In 2001, the energy task force headed by Vice President Dick Cheney used the threat of blackouts to justify a call for up to 1,900 new coal-fired power plants. In Texas, the playbook is the same. The Electric Reliability Council of Texas, which runs the state's power grid and which, until recently, was headed by a TXU executive, has warned that starting around 2009, the state's power supplies will be running low. According to TXU, the solution is simple: Burn more coal.
"We believe wind, solar and nuclear power are all important," says Kimberly Morgan, a company spokeswoman. "But all these sources have problems — the wind doesn't blow all the time, solar is still very expensive, and nuclear power, which we're a strong supporter of, takes too long to get permitted. Conservation is also necessary, but on its own, it's not enough. We're already too dependent on natural gas. So that leaves coal as the best, most affordable way to generate power in Texas."
But building old-fashioned coal-fired plants to meet rising power needs is a nineteenth-century solution to a twenty-first-century problem. The projected power shortage in Texas, for example, is mostly an issue on hot days when AC usage spikes — a problem that could largely be handled by getting serious about energy efficiency (per-capita energy use in Texas is among the highest in the nation) or by pushing alternative sources of power (the state has plenty of sun and wind). "Texas may be where we find out how much the world has changed in recent years," says Dan Dudek, chief economist for the advocacy group Environmental Defense. "Are we serious about dealing with global warming, or are we just messing around?"
Perversely, it was Hurricane Katrina that spurred TXU's push for more coal. For many Americans, Katrina was a wake-up call to the dangers of global warming. After all, scientists have convincingly demonstrated that warmer oceans contribute to the intensity, if not the frequency, of hurricanes. For John Wilder, however, Katrina represented an opportunity. When the hurricane disrupted energy production in the Gulf and drove up the price of natural gas — which is used to generate seventy percent of all electricity in Texas — Wilder went looking for another source of power. But instead of turning to solar or wind or even nuclear, he decided to burn more coal.

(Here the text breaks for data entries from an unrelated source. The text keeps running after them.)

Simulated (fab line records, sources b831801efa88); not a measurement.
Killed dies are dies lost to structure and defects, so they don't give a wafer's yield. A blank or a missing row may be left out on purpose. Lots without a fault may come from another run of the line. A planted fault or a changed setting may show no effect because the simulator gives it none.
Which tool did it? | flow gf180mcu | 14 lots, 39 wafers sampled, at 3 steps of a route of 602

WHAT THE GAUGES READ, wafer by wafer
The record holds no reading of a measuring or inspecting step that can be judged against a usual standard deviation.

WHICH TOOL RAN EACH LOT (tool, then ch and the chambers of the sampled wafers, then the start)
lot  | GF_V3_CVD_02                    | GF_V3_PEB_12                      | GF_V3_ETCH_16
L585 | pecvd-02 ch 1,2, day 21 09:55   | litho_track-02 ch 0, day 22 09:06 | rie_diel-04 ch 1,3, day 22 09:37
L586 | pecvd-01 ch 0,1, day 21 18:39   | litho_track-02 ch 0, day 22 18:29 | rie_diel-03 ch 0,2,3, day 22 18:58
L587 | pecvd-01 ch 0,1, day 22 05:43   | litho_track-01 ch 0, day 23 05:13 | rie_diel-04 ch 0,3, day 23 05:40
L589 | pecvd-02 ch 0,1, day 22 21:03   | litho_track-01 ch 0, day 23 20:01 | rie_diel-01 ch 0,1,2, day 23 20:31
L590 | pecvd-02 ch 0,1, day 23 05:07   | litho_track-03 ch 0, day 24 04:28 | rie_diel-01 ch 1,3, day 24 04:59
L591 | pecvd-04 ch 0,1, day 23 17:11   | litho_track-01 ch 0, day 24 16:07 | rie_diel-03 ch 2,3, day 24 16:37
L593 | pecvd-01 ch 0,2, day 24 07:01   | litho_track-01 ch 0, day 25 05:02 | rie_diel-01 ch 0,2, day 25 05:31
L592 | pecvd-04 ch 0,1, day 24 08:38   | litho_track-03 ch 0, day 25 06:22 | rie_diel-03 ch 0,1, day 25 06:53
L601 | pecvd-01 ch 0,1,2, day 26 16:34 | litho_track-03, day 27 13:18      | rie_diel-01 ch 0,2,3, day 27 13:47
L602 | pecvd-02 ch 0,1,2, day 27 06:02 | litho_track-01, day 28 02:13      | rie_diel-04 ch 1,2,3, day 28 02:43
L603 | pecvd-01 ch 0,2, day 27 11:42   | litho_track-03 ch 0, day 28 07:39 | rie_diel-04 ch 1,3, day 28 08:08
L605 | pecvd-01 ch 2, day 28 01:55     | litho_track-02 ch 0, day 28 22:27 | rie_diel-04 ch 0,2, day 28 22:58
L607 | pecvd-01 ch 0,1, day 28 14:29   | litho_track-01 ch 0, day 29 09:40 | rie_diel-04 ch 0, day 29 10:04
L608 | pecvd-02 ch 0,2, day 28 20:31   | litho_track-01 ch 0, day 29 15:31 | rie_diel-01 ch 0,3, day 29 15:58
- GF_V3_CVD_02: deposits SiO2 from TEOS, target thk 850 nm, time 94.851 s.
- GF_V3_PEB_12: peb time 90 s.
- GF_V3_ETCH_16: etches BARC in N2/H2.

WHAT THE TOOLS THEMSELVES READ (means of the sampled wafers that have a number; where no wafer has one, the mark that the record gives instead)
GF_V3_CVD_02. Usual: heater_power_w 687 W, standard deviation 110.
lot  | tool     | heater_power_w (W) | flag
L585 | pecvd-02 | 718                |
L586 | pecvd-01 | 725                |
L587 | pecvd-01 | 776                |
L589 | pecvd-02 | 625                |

Wilder, who worked for years at Royal Dutch Shell, is known in the industry as a brilliant numbers guy and a fierce advocate of deregulation. When he took the top job at TXU three years ago, the company was near bankruptcy, having lost $4 billion investing in overseas power generation. Wilder sold the art at corporate headquarters, spun off assets, outsourced 2,700 jobs and refocused TXU on generating power for its 2.2 million Texas customers. In his first year on the job, the company's stock price tripled. Wilder did pretty well himself: He was the eleventh-highest-paid executive in America in 2005, raking in over $55 million — more than twice the compensation of former ExxonMobil boss Lee Raymond.
To get around regulations for new coal plants, Wilder cultivated a key ally in Texas: Gov. Rick Perry, a conservative who has long carried the water for big business in the state. A month or so after Katrina hit, the Galveston Daily News reported, a TXU senior executive met with Perry's chief of staff. The governor was concerned about rising electricity rates in the aftermath of Katrina, especially with an election coming up. TXU agreed to delay some of its price hikes until after voters went to the polls — and two weeks later, Perry issued an executive order fast-tracking permits for the new power plants that TXU and other coal companies want to build. The decree means that instead of submitting to lengthy regulatory scrutiny and public comment, TXU's plants could be slipped through in a matter of months. TXU and other coal-industry interests repaid the favor by donating heavily to Perry's re-election campaign, contributing more than $130,000.